A few readers have reacted to my report (C-Store 27 July) about the retailer who was conned into losing £86.94 on a transaction because his machine spat up an authorisation code. Tracy Adams wrote from Middle Shop in Bangor-on-Dee, Wrexham: “I also had the same problem. Two businessmen (looked like) were staying locally and brought a selection of drink, cigarettes and savouries. The card machine instructed me to swipe the card, which I did, and it asked for a signature. I had an authorisation code so believed all was okay.

“The following week I had the money withdrawn by Worldpay. I queried this and they said to send the receipt and evidence from CCTV. I did and they still would not honour the transaction. I believe this is a much bigger problem and unfair treatment from Worldpay! How many more retailers have been short-changed with no help from card companies?”

I asked Worldpay for a response but none was forthcoming. I also contacted the Payments System Regulator (PSR) to see whether the PSR has any powers to intervene in disputes between merchants and acquirers.

Their response was quite interesting. A spokesman summarised the original story thus: “There’s a scam which is probably carried out by distracting the cashier and forcing the terminal to signature only. The merchant has attempted to get redress through their acquirer, Worldpay.”

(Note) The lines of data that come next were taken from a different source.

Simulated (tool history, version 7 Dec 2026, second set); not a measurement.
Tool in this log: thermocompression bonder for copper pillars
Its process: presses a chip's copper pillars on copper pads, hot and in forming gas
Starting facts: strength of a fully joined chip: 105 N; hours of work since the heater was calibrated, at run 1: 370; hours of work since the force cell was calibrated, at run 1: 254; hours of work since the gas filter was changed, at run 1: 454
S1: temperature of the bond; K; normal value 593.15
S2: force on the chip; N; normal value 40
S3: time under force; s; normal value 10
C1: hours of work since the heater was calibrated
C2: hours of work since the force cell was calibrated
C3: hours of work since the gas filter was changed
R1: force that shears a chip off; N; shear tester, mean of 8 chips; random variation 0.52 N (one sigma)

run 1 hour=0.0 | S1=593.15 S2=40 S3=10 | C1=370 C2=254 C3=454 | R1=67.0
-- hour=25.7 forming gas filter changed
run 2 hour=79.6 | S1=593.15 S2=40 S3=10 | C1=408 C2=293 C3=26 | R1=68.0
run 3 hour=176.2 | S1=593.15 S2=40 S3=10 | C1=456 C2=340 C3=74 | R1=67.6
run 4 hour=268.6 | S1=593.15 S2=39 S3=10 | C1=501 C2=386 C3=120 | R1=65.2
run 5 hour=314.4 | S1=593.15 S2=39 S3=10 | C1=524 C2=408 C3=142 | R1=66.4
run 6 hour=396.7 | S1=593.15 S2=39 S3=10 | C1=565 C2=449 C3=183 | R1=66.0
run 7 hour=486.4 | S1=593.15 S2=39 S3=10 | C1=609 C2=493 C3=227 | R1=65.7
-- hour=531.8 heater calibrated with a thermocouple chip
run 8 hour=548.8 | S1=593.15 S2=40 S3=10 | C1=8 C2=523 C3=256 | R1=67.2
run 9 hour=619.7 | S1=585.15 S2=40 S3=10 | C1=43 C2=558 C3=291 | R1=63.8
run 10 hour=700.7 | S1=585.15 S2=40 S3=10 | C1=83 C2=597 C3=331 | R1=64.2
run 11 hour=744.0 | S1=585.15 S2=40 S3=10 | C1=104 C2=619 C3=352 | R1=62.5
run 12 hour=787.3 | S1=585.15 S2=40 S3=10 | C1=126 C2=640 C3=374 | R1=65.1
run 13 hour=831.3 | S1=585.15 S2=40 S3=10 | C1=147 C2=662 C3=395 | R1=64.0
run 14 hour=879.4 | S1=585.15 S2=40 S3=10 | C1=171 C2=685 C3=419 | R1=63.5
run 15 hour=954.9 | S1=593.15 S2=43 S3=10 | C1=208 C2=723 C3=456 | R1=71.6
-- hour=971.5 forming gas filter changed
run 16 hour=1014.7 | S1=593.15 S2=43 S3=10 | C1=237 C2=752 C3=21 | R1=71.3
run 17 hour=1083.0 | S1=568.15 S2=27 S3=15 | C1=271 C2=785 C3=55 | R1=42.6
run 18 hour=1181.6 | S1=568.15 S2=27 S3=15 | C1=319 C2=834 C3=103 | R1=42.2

That was indeed a correct summary. He added: “I think that the FCA might have more of an interest in the conduct of Worldpay with regards to the treatment of their customer (they are the conduct authority, whereas we are the economic regulator and concurrent competition authority), and I think that the escalation route for merchants unhappy with their acquirers is likely FOS (Financial Ombudsman Service).”

As Tracy says: “I really cannot see that if a retailer has followed instructions on a machine and received an authorisation code how this cannot be honoured. Where is the failsafe for businesses who are not big enough to fight?”

I’m sure she is also right about there being quite a few retailers who have suffered chargebacks. And because banks give consumers their money back when a transaction is disputed, the retailer becomes the fall guy.

It would be a good idea to approach the FOS. If enough of you do, there might be some action.